Monday, March 21, 2011
As of 2p today, the Dow is up about 200 pts to 12,037 based on a deal in which AT&T would purchase T-Mobile from Deutsche Telekom for $39billion ending the company's involvement in the US marketplace.
Stock traders love these types of mergers and acquisitions because it means profit and like rats to filth, traders and investors must have their daily fill of profit.
Generally speaking, are mergers and acquisitions really good for the bottom 98%?
First, lets say for simplicity sake, both AT&T and T-Mobile has 50,000 employees. When two companies merge or one buys out another, it means there's overlap-- people doing the same functions who were needed when there were 2 businesses but not when there's only one.
So that means layoffs-- lots of them. So in this instance, if you work for AT&T or T-Mobile, you have to be nervous unless you possess specialized skills that are not easily replaced. In addition, sometimes a business will use the fear of layoffs to negotiate salary reductions for both its employees and the company its swallowing up.
Second, a business does not always purchase another because its seeking to expand. Sometimes it buys a business to kill it off because that business undercuts them prices. This is what's happening with the AT&T acquisition of T-Mobile. T-Mobile offers the lowest prices of all cell-phone carriers in terms of monthly contracts, and unlike AT&T, you do not have to be locked into a 2-year deal with T-Mobile.
"While rates for AT&T customers may not go up, T-Mobile customers will either have to get used to paying more or look for service elsewhere, among smaller carriers like Metro PCS and Cricket... The merger could also mean fewer phone options and, ultimately, less innovation. To save money... it's likely that AT&T and T-Mobile will consolidate their phone options for consumers. With fewer phones on the market, customers might find that it's harder to find discounts and rebates. Whenever there's less competition, there's less of an incentive to offer deals". (ABC News)
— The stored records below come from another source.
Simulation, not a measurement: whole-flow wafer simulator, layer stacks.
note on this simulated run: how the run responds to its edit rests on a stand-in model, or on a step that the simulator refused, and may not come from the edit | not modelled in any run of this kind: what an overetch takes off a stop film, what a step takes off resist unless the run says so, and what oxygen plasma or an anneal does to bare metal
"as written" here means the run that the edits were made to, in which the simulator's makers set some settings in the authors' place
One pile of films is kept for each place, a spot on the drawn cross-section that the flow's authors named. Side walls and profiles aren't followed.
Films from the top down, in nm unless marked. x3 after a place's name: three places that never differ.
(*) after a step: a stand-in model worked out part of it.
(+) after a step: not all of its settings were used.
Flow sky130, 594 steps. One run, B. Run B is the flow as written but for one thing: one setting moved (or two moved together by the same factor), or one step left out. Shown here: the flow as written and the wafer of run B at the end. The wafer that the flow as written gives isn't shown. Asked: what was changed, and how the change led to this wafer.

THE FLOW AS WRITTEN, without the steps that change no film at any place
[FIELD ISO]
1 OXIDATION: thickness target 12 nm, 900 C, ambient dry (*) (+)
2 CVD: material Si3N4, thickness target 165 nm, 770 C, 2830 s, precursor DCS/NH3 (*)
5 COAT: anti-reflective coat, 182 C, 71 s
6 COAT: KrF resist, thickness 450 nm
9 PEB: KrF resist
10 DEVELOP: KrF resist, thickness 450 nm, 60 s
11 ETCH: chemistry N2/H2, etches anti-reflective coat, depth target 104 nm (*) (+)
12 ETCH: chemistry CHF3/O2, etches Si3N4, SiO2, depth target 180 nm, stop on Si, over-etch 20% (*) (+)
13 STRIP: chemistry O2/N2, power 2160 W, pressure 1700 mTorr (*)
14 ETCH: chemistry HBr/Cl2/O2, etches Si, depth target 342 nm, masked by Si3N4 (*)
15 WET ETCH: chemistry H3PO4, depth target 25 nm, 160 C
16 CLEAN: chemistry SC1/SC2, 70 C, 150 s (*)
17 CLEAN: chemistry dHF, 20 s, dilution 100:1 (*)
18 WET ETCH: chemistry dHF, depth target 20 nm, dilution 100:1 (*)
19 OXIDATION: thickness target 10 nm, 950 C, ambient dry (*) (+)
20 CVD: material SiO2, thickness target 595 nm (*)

The 'good news' if there is any, is that this impact on consumers isn't immediate. It will take a couple of years before these changes become reality; about a year to close the deal, and then probably another year to combine their systems.
So in summary, why did the market dramatically spike today?
Ans: An AT&T acquisition of T-Mobile means higher investor profit, eventual worker layoffs (or reduction in salaries) which Wall St Loves, higher costs for consumers and less choice. Remember, if Wall St is ever 'happy', it means you should not be.